Weekend Short-Takes: 12/21/12

Packaged games expected to further harm EA's bottom line

Simon Wu:

Oh boy. Analysts planning again to downgrade EA’s performance. What I think needs to happen is that the industry has to cut off this rotten hanging appendage that it keeps dragging around behind it, and is slowing it down: the physical packaged side. The next gen will provide a needed boost to the crumbling gaming market, but it should be accompanied with a marked change in the way games are bought. Production of actual physical copies of games need to be reduced significantly, and games need to be on demand on release date. It worked for music, and games need to follow suit quickly.

Alex Miller:

Several months ago, Simon and I had a discussion on a Com-cast about whether or not the next console would have a physical disc drive. Simon made the arguement that by the time the next generation got around we would be to the point where we had outlived the usefulness of actual disc drives on consoles. While I firmly disagreed and gave several, I think rather practical reasons why there will be a disc drive, this news here is rather strong support for at least a parity between the importance of physical and downloadable games. I am a big fan of what Simon proposed above, Release day games on demand should have been a thing a while ago, but now that the consoles have had time to work out the kinks in their respective systems for it, its time to roll it out across the board at least by the time the next Xbox and the PS4 get here.

THQ evaluating Linux

Simon Wu:

Is this actually signaling a larger shift in the direction of PC gaming, or just a large red herring? Certainly, Linux users would be the most vocal about wanting ports of games, but is that simply a small audience with a very large megaphone? Of course Valve deems it important, but that’s more to do with not Windows, more than for Linux. We know now that THQ is absolutely desperate to evaluate every single option that it can, and if there is even a glimmer of hope in that segment, they’ll go for it. What remains to be seen is the cost of porting a game to Linux, which if the cost of porting to Macs is any indication might be slightly prohibitive.

Alex Miller:

Well, I suppose the drowning man will swim towards any light in the hope that it is a boat. While THQ are not done yet, they are not in a great position either as we talked about during the Humble Bundle sail. While that might have gone over better than expected, porting the games over might be rather expensive, and as the top comment on the article correctly points out, the Linux audience are a loud one, but they are not necessarily the ones who will pay the most (or anything.)
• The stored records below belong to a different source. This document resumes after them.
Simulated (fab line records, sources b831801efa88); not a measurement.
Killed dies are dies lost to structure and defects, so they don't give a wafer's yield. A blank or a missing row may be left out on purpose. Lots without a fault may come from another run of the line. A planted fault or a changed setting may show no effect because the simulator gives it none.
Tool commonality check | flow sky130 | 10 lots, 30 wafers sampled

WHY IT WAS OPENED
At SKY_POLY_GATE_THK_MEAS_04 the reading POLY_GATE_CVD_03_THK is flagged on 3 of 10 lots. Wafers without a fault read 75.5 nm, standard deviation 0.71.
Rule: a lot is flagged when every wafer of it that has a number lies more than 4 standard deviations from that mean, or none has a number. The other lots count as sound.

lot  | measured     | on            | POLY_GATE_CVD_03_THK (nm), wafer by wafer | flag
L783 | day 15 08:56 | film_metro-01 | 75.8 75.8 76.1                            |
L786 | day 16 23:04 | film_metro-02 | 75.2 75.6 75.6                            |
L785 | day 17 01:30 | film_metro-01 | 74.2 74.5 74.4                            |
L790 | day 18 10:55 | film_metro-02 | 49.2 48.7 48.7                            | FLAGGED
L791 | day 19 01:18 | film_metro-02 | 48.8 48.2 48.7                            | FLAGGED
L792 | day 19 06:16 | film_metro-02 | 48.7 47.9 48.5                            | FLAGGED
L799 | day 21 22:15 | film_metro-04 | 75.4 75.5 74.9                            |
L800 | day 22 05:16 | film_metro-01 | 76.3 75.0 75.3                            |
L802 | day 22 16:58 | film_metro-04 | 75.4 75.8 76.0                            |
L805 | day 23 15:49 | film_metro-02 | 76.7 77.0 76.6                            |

Photo Credit: gamedynamo.com

Wii U's slow performance will be improved, promises Nintendo president Iwata‏

Simon Wu:

I actually give Nintendo a pass on this one, surprisingly. Why? I remember the 360 Blades interface. It actually scares me terribly that there are some kids out there who are growing up right now never knowing about that horribly antiquated and slow interface. And look how far we’ve come. That being said, there wasn’t a day one update needed to actually use some important functions on the device.

Alex Miller:

I find it funny that, once again, we compared the WiiU to the Xbox 360. Only seven years behind Nintendo, well done. However, the Blades point is one well raised by Simon, but I think it should be more of a criticism of both Microsoft as well as Nintendo, not a pass for Nintendo. While Microsoft got their system together relatively quickly, it remains to be seen if Nintendo can do the same for the WiiU. It is imperative for the anything beyond the short-term survival of the console that Nintendo do. Given that there is no timeframe announced though all I can say is we will have to wait and see.

Photo Credit: gamethingdaily.com

THQ files for bankruptcy protection, selling studios and games to bidder

Simon Wu:

I think we all saw this coming but weren’t sure what to do about it. What is a company supposed to do when it’s making hit after hit, Saints Row after Red Faction after Darksiders? This is the same problem being faced by my favorite phone manufacturer HTC. The products they make are objectively excellent, but they are continually in financial trouble and there’s seemingly nothing that can pull them out. I think I see a podcast topic in a few weeks about gaming company bankruptcies, though.

Alex Miller:

Remember the drowning man comment? Yea, this is why. If you cannot get people to buy your game then no matter how excellent it is you will struggle. I don’t know if THQ needs to step up its marketing or just focus on a few key titles or what, but something needs to be done quick, that is for sure. I also like the idea of a podcast topic once this settles a bit.

Photo Credit: joystiq.com

swu's picture

Sincere apologies for the lateness of the post; both Alex and I were traveling this weekend, making it impossible to get out on our usual time.

Whiplash's picture

@swu, Ah. That would explain why this and the podcast have taken so long.


Anyway, I feel really sad for THQ right now. They made a lot of games that I liked, Saints Row being my favorite from them. It's a shame the economy gave them a reality check, seeing as they're seeking bankruptcy protection. It makes you wonder if this will be the fate of other companies in the near future.

darthskeletor's picture

I can't believe how antiquated those blades look. Just makes you feel like you're back with Windows Vista. Ugh. Even the NXE feels like ancient history now, and that completely changed the design interface.